Fourteen Pacific island nations formalized a new diplomatic alliance Thursday, vowing to use every available tool of international relations to compel major industrialized countries to adopt binding emissions reduction targets before the next international climate conference — or face coordinated political and legal consequences.
The coalition, which represents nations whose collective population is less than 15 million but whose combined exclusive economic zones constitute one of the largest maritime territories on Earth, announced that its member states would file a coordinated request for an advisory opinion from the International Court of Justice on the legal obligations of states with respect to climate change. Such opinions, while not binding, carry significant moral and political weight and have shaped international legal norms in other domains.

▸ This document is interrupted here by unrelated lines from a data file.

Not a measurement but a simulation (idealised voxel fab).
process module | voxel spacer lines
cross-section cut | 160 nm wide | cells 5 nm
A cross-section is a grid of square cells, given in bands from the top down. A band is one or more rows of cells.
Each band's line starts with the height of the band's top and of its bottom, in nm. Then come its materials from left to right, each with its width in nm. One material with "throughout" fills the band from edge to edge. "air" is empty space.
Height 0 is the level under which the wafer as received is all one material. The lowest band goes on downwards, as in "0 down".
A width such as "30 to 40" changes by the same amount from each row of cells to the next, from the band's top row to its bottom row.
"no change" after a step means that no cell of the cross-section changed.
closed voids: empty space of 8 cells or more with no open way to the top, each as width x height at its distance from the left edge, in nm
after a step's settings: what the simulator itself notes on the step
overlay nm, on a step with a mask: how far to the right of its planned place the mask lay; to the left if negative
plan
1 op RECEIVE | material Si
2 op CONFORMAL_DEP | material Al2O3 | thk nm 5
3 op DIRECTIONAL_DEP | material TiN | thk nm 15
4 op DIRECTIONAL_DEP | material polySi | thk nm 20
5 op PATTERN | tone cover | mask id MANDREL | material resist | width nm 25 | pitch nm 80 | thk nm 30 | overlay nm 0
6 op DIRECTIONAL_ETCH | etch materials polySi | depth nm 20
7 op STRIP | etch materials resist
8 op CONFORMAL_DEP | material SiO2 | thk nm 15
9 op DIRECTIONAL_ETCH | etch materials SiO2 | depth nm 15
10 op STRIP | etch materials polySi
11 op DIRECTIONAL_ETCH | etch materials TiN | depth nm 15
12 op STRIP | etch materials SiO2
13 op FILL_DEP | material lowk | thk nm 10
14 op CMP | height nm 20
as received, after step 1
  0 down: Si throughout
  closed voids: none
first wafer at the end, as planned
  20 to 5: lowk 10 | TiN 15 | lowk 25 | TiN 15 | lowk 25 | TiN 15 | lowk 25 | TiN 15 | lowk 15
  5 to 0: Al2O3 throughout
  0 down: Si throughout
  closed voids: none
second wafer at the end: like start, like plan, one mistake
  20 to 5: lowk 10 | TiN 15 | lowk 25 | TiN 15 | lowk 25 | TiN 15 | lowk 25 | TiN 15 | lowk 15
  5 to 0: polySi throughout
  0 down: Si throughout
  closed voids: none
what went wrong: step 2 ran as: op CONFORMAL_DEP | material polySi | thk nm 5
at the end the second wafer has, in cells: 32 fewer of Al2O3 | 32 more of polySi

The coalition's founding declaration cited data showing that member nations collectively emit less than 0.02% of global greenhouse gases while facing some of the most severe consequences of climate change, including coastal flooding, saltwater intrusion into freshwater supplies, and intensifying tropical cyclones. "We did not cause this crisis. We are the ones paying for it with our land, our culture, and in some cases our very survival as nations," said the coalition's inaugural chair at a press conference in a neutral capital.
“We did not cause this crisis. We are the ones paying for it with our land, our culture, and in some cases our very survival as nations.”
— Coalition inaugural chair, founding press conference
The coalition is also announcing a unified position for the next round of international climate negotiations, calling for industrialized countries to commit to a 65% reduction in emissions from 2005 levels by 2035 -- significantly more aggressive than the targets most major economies have currently committed to. Coalition members said they would work to build support for this position among other vulnerable nations, arguing that a bloc representing the majority of the world's countries by number, if not by emissions, could create significant political pressure even without economic leverage.
Reactions from major industrialized countries were largely diplomatic in tone but noncommittal on substance. Several governments praised the coalition's formation while declining to endorse the specific emissions targets it was calling for, arguing that nationally determined contributions already represented ambitious commitments in light of domestic political and economic constraints. Climate advocates said that gap -- between diplomatic goodwill and binding commitments -- was precisely what the coalition was designed to close.